It would then be intersting to use Sasha's analysis to see whether
there are more bug fixes caused by regression fixes versus normal bug
fixes, and whether or not they are common when fixes come "out of
cycle" --- for example, a non-regression bug fix in -rc5 or -rc6.

Because if that last is the case, then the prescription is very simple
and not controversial --- bug fixes found post -rc4 should be held to
the next merge window.

If the concern is regression fixes which require one or two tries
before they are fixed before 4.16-FINAL is released, then that's a
"life is hard for AUTOSEL" issue, and I suspect Sasha will find that
there is rather less sympathy for holding regression fixes for an
extra week or two.

If the concern is bug fixes that show up in -rc3 and -rc4, but which
aren't hitting linux-next first, then holding bug fixes in linux-next
for a week makes sense, and if that means that a bug fix found post
-rc3 needs to marinate in linux-next for a week, and then it then
misses the -rc4 "bug fix" deadline, we can have a discussion about
whether bug fixes should be allowed in -rc5 after a week's marination.

My personal opinion is "to hell with it, just wait until the next
merge window" --- but this can cause more work for the stable
maintainers since a lot of bug fixes would then land in -rc1.

Cheers,

- Ted

2018-05-03 00:40:17

by Guenter Roeck

[permalink] [raw]
Subject: Re: [Ksummit-discuss] bug-introducing patches

On 05/02/2018 05:06 PM, Theodore Y. Ts'o wrote:
> On Wed, May 02, 2018 at 10:41:56PM +0200, Geert Uytterhoeven wrote:
>>
>> Between v4.17-rc1 and v4.17-rc3, there are 660 non-merge commits, of which
>> - 245 carry a Fixes tag,
>> - 196 carry a CC stable,
>> - 395 contain the string "fix".
>> (non-mutually exclusive)
>>
>> That leaves us with 200 commits not falling in the bugfix category.
>
> Some non-bug fixes are allowed in -rc2. So perhaps what might be
> interesting is to look at v4.16 (which is completed), and look at the
> distribution of commits:
>
> * regressions fixes (for bugs introduced during the current
> release cycle)
> * "normal" bug fixes
> * commits which don't touch code (e.g., spelling or
> documentation-only fixes)
> * other commits (features or cleanup fixes)
>
> at each rcX level. The historic "standard" has been feature commits
> in -rc1 and -rc2 (tolerated, but ideally should before the merge
> window), bug fixes / regressions in -rc3 and -rc4, and after -rc4,
> regression fixes only. It would be interesting to see how well we
> have been holding to the historical ideal.
>
> It would then be intersting to use Sasha's analysis to see whether
> there are more bug fixes caused by regression fixes versus normal bug
> fixes, and whether or not they are common when fixes come "out of
> cycle" --- for example, a non-regression bug fix in -rc5 or -rc6.
>
> Because if that last is the case, then the prescription is very simple
> and not controversial --- bug fixes found post -rc4 should be held to
> the next merge window.
>

Holding up even fixes for severe bugs for 4-6 weeks ? Seriously, that is
unrealistic. Holding up the fix for the next SpeckHammer because it was not
ready before -rc4 ? I don't think so.

Even when not counting severe problems, you are adding lots of additional work
for those who do and want to rely on stable releases to merge in bug fixes.
Sure, I am at times annoyed having to deal with a regression in a stable
release, but it very much beats digging through various mailing lists for
pending patches to fix CVEs, or for crashes seen in the field, just because
they are held hostage by some restrictive process. Even worse, I'd end up
picking the regressions anyway because I can _not_ wait those 4-6 weeks
plus the time it takes for the fixes to show up in a stable release.

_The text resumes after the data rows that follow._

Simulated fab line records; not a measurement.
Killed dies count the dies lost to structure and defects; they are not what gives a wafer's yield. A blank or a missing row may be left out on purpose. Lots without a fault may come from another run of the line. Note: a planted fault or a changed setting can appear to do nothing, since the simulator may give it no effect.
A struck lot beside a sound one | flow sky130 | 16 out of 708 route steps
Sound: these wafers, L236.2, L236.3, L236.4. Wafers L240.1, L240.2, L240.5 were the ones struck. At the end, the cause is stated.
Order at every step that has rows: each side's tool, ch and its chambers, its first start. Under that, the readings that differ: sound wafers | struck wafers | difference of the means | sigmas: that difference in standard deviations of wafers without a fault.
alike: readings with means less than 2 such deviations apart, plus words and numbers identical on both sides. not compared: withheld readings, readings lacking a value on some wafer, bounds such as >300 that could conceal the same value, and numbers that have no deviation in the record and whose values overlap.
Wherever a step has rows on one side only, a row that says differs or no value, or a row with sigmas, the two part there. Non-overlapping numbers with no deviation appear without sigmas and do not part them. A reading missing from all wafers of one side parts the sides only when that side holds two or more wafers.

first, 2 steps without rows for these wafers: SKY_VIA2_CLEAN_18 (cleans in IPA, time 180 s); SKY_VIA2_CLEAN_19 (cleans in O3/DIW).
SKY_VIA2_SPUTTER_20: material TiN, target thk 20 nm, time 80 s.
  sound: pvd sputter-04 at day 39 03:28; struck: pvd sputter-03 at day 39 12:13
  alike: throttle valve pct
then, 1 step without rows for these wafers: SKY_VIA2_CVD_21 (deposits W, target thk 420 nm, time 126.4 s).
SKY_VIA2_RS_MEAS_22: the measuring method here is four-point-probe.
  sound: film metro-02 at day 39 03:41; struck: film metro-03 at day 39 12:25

Really, that just makes the situation worse for everyone. We would be much
better off by further improving test coverage.

Guenter

2018-05-03 02:06:32

by Mark Brown

[permalink] [raw]
Subject: Re: [Ksummit-discuss] bug-introducing patches

On Wed, May 02, 2018 at 07:46:34PM +0000, Sasha Levin wrote:

> As you said, the regression should be fixed "asap", not "immediately".
> It should go through some sort of review and testing the maintainers are
> happy with, but unfourtenately it doesn't happen now.

Doesn't happen some of the time. It's not like this is a universal
problem.

Especially for driver specific things there's at times no realistic
prospect of getting useful independent review of fixes, the hardware
isn't always widely available and if the fix isn't a pure software thing
at some point you just have to trust the judgement of the vendor.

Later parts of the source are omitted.